It is also correct that the appellants were not put on notice regarding this method. Moreover, although the Additional Collector's order is not very clear, in so far as the invoice produced for the goods is not disputed in the order, the valuation has to be within the frame-work of Customs Valuation Rules, 1988 sequentially from Rule 4 thereof and when it is a question of adding the cost of freight only and insurance charges such an exercise will have to be done in terms of Rule 9(2) of the Valuation Rules. But this Rule also lays down that addition to the price actually paid or payable, shall be made under this Rule on the basis of objective and quantifiable data. There is also force in the submissions made in this context by the appellants that proviso to Rule 9(2) of the Valuation Rules refers to Free On Board Value, which term means the seller to bear all expenses before putting the goods on ship in the case at Kobe, Japan while the purchaser is to bear all costs like freight, insurance and incidentals. The goods when they reached Singapore, being loaded at Air Cargo, had already borne freight and insurance from Kobe, Japan to Singapore apart from transhipment handling and documentation charges at Singapore which were brone by the purchasers, i.e., the appellants. They have, further asserted that no goods can be simultaneously freight and insurance paid as also Free On Board. It will be a contradiction in terms. Therefore, the Free On Board value of the goods at Kobe cannot be confused with freight, insurance and transhipment value at Singapore. The method adopted by the Additional Collector seems to have certain infirmities when viewed from this angle. In the circumstances, therefore, on a consideration of the materials evidence on-record, there appears to be reasonable grounds for extending the benefit of doubt to the appellants. It may also be observed that the Customs authorities could have investigated the matter and tried to ascertain the price at the suppliers' end and ascertained the relevant factors relating to pricing which would have strengthened the Department's case. In such circumstances, it is reasonable that the benefit of doubt should be extended to the appellants and as a result, the value declared for assessment purposes, should be in the circumstances, accepted.

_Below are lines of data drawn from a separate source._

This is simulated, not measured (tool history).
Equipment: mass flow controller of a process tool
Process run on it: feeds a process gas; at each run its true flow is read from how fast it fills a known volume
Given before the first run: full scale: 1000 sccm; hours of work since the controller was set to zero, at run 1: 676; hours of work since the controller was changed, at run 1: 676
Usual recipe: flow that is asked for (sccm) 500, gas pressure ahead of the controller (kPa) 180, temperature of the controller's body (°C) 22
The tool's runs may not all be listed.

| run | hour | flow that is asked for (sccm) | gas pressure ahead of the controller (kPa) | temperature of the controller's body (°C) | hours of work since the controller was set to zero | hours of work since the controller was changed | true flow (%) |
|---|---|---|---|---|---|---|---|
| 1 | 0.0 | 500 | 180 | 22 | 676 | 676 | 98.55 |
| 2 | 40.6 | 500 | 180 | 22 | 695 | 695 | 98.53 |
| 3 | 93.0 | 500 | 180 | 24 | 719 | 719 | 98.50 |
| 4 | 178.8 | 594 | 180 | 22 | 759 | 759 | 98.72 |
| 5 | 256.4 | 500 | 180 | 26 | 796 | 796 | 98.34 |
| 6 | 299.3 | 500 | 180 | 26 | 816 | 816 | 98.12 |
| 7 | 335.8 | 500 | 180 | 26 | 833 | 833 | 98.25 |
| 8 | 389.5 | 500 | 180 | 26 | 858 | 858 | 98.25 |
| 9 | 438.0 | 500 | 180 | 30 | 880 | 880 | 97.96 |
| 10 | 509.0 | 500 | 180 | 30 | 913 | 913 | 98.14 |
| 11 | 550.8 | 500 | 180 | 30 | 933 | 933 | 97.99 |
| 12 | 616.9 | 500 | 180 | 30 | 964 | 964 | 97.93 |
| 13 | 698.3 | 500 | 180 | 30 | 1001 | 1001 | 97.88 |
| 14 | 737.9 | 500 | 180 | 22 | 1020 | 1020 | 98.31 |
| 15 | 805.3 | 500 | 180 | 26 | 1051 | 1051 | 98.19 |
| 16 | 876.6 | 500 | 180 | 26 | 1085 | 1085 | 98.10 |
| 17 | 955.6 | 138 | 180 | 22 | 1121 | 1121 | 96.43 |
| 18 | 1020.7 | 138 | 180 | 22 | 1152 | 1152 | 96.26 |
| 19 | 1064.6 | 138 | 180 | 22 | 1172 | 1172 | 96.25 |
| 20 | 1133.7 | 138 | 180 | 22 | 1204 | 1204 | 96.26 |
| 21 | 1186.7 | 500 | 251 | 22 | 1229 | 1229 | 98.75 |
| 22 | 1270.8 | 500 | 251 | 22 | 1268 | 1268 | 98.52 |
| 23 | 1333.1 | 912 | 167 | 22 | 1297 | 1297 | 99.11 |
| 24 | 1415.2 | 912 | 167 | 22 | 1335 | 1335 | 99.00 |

9. Therefore, on consideration of the totality of the evidence in this case, the Department's charge against the appellants of under-declaration of the value of the imported goods for assessment purposes is not established. As regards the charge of mis-declaration of the description of the goods, this charge is well founded since the goods were described as synthetic rubber products and the description of the goods was expanded by the authorities on examination of the goods when found to be rubber erasers. The Import Licences produced under Appendix 3 Part (A) for synthetic rubber products, is not valid for the goods which are nothing but consumer goods being stationery articles. As regards the quantum of redemption fine and personal penalty, having regard to the nature of the goods, which are fast moving consumer items with considerable margin of profit, the quantum of fine is modified to be 100% of the declared assessable value. However, as regards the quantum of personal penalty, in view of the finding on valuation, as above, there is a case for reduction of the personal penalty which is reduced to Rs. 50,000/- in respect of the order dated 12-4-1989 passed by the Additional Collector of Customs, Import Air Cargo, IGI Airport, New Delhi in its Order No. 383/89. The personal penalty, in respect of consignment at ICD is also similarly, reduced to Rs. 50,000/-. The appeals are disposed of in the above terms.